FB Zach Tuiasosopo (PHOTO - UW Media Relations)


Returning Starters/
Key Players
QB Casey Paus-Jr (6-5, 215) Isaiah Stanback-So (6-3, 200)
Carl Bonnell-Fr (6-3, 200)
FB Zach Tuiasosopo-Sr (6-2, 240) James Sims-Jr (6-1, 200)
TB Kenny James-So (5-10, 210) Shelton Sampson-So (5-11, 190)
WR Corey Williams-So (6-1, 190) Quintin Daniels-So (6-0, 195)
WR Charles Frederick-Sr (6-0, 180) Sonny Shackelford-So (6-1, 180)
TE Ben Bandel-So (6-7, 260) Jon Lyon-Sr (6-6, 260)
Joe Toledo-Jr (6-6, 285)
OT Khalif Barnes-Sr (6-5, 290) Chad Macklin-Fr (6-8, 285)
OG Clay Walker-So (6-4, 290) Stanley Daniels-So (6-4, 285)
C Brad Vanneman-Jr (6-3, 300) Brandon Leyritz-Jr (6-3, 200)
OG Rob Meadow-Jr (6-6, 295) Tusi Sa'au-Jr (6-2, 300)
OT Ryan Brooks-Sr (6-6, 290) Tui Alailefaleula-Sr (6-4, 315)
K Evan Knudson-Sr (6-0, 185) ..



Defensive Line
With two DT starters departing and a few players moved over to the offensive line, coaches had some shuffling to do. Starting DE Manase Hopoi, second on the team in sacks after leading the Huskies with seven in 2002, has now moved inside and will man one of the vacated spots. Coaches have been particularly impressed by the play of freshman tackle Wilson Afoa and Casey Tyler, who is currently running with the first team due in part to injuries. Tyler is pretty mobile for standing 6-6, 285 and will battle with Dan Milsten for the open tackle spot opposite Hopoi. Projected starter Dan Milsten isn't as big as Tyler, but he's more experienced. The question is whether they have the size as a group to plug running lanes, a weakness Cal exposed with 381yds on the ground. The biggest concern will be finding a pass rusher. Mike Mapu, a JUCO transfer who sat out last year, has good size, as does current starting defensive end Donny Mateaki, an All-Pac Ten freshman from his tackle spot a year ago. Both of those guys could move inside but currently occupy the bigger, strong side end position. The pass rushers from the other edge will be Ty Eriks and Brandon Ala. Both are considered equals on any given down, although Eriks appears to garnish more reps. Ala has the ability to take command but nagging injuries have haunted him throughout his career so far and Eriks has moved positions four times. The line will be smaller and quicker; how much pressure comes from the outside will only be answered by how well the inside can hold ground.
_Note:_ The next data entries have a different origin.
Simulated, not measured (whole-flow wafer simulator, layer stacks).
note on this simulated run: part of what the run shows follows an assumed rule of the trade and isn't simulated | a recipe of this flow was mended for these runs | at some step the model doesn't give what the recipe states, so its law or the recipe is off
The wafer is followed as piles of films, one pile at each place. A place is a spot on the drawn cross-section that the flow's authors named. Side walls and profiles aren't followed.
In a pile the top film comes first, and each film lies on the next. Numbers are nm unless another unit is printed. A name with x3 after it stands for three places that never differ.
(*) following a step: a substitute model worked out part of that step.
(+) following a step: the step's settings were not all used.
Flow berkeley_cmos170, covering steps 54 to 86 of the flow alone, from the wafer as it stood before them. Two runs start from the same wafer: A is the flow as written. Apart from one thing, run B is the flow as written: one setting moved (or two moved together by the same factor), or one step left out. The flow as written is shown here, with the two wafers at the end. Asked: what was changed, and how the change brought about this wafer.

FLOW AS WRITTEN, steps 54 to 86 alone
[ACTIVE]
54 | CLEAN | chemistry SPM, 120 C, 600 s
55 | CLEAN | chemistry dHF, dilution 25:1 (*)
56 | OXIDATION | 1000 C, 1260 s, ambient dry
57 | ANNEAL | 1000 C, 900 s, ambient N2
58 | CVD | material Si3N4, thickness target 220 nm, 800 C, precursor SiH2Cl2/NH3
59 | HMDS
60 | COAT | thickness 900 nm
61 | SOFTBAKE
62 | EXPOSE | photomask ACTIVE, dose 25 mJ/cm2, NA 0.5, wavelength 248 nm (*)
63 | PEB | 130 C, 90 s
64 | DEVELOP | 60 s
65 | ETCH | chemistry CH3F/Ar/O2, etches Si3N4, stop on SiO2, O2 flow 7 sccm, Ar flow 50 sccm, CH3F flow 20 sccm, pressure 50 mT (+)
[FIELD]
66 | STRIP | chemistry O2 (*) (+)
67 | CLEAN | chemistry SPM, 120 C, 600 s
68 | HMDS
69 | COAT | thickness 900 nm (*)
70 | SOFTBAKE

Coach Phil Snow's aggressive 4-3 scheme will place even greater emphasis on the linebackers. Losing a general in the middle like Marquis Cooper won't help the cohesiveness of a group returning only one starter. Luckily, senior Tim Galloway returns to impart his intensity and obsessive work ethic on the younger LBs. Galloway has no startling physical attribute. Instead, he plays with reckless abandon, finishing second on the team last fall with 84 tackles…he could reach 100 this year. Switching DB Evan Benjamin to LB gives the Huskies the cover skills needed over the middle. Benjamin has that safety's knack of perfectly timing a big hit, meaning few receivers will want to run in-routes. Sophomore Scott White has great instincts and, along with oft-injured Joe Lobendahn, adds passion and sure tackling to the Huskies' limited depth. The group's success is contingent on coaching and hard work, not talent.

Defensive Back
Even though Benjamin moved to LB, this remains the most experienced unit with three senior starters. Only UCLA allowed fewer passing TDs in the Pac-10, this after the Huskies were predicted to have one of the weakest secondaries in the conference. This group should be even better, partly because of the maturity and leadership of senior FS Jimmy Newell. He is considered a second coach in the backfield, lining guys up and barking out commands all spring. Already second on the team in INT's and pass break-ups, those numbers will likely double with a ball-magnet like Derrick Johnson (six INT's) at one of the corners. Joining Johnson on the outside is another veteran in senior Sam Cunningham, which makes the corner rotation as tight as it gets. Look for much more lock-down philosophies to be utilized in this scheme. Other than running back, this could be the strongest position on the team.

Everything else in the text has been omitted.